Jk, this wasn’t mountain climbing but WOW it was steep (for me) Sean has talked to others who didn’t find it to be that steep, but I think they have longer legs than I do. There’s a train you can take to the top, the Drachenfelsbanh, but we wanted the exercise, and boy did we get it. Another cloudy but nice day, on Saturday October 25th we headed to Königswinter to see the Schloss Drachenburg castle and Drachenfels Ruins, or Dragon’s Rock. The castle itself, Schloss Drachenburg, is interesting, but I’d seen online that the views of the Rhine were beautiful and it did NOT disappoint. The fall foliage combined with views of the towns surrounding Köningswinter and Bonn made for absolutely stunning views – views that really can’t be done justice in these photos.
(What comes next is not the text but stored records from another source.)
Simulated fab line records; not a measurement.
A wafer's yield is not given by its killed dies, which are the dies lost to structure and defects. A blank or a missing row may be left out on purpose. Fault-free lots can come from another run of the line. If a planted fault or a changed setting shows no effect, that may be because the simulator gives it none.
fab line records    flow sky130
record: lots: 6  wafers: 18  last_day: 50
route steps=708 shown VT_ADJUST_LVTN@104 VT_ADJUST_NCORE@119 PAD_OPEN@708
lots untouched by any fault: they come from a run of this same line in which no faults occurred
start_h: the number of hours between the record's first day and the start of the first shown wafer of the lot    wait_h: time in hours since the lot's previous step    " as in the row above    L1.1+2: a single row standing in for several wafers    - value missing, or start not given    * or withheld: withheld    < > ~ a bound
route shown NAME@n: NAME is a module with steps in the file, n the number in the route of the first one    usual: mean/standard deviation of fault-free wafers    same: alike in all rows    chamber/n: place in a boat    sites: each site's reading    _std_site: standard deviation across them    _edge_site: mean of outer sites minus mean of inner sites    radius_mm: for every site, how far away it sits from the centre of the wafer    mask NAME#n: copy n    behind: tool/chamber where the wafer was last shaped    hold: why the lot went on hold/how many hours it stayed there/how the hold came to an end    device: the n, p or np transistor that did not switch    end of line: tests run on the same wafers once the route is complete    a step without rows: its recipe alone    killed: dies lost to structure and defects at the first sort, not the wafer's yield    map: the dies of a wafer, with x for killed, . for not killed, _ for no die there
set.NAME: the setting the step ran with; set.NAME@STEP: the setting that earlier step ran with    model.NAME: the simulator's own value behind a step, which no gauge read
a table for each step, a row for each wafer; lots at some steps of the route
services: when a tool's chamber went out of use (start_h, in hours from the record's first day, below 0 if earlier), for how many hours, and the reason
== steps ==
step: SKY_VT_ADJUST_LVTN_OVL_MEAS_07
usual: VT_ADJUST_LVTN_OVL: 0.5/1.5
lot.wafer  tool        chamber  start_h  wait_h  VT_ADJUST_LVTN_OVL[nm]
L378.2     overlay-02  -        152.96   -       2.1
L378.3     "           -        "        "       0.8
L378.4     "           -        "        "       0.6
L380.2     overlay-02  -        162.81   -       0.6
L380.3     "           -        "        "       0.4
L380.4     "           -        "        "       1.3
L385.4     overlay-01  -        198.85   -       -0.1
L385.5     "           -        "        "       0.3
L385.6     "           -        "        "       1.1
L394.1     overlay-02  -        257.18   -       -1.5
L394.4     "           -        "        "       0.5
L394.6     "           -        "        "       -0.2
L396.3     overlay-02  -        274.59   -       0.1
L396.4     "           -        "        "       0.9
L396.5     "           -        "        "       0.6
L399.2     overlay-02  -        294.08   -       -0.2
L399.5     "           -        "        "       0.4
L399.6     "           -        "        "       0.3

This castle has a very storied past. Schloss Drachenburg, was built in the early 19th century by Baron Stephan von Sarter, a banker who never actually lived in his extravagant home. He made his fortune by speculating on the stock exchange and, interestingly helping to finance the Suez Canal. Baron von Sarter died in 1902, still a bachelor, without having a set will, but one of his nephews bought the castle from the estate. After his death, over the years the castle become a Summer Resort, was planned to be an amusement park (never happened due to financing), was home to a Christian Boy’s Boarding School, during WWII was taken over as a Nazi elite school, and at the end of the War was occupied by U.S. troops then turned into a refugee camp. In the 50’s it was a training center for the Railway, was vacant and slated for demolition in the 60’s, in the 70’s was revitalized by artists, and in the 80’s was named a historical monument. A lot of stuff happened there! Some pictures of the interior are below:
The towers, garden landscaping, gold trimmed everything, and supbar stained glass made this castle a mix of awesome and amusing. There was a wedding going on and I saw everyone but the bride – I kept being on the lookout for her, but she never appeared. We did however see the Rolls Royce that was their getaway car!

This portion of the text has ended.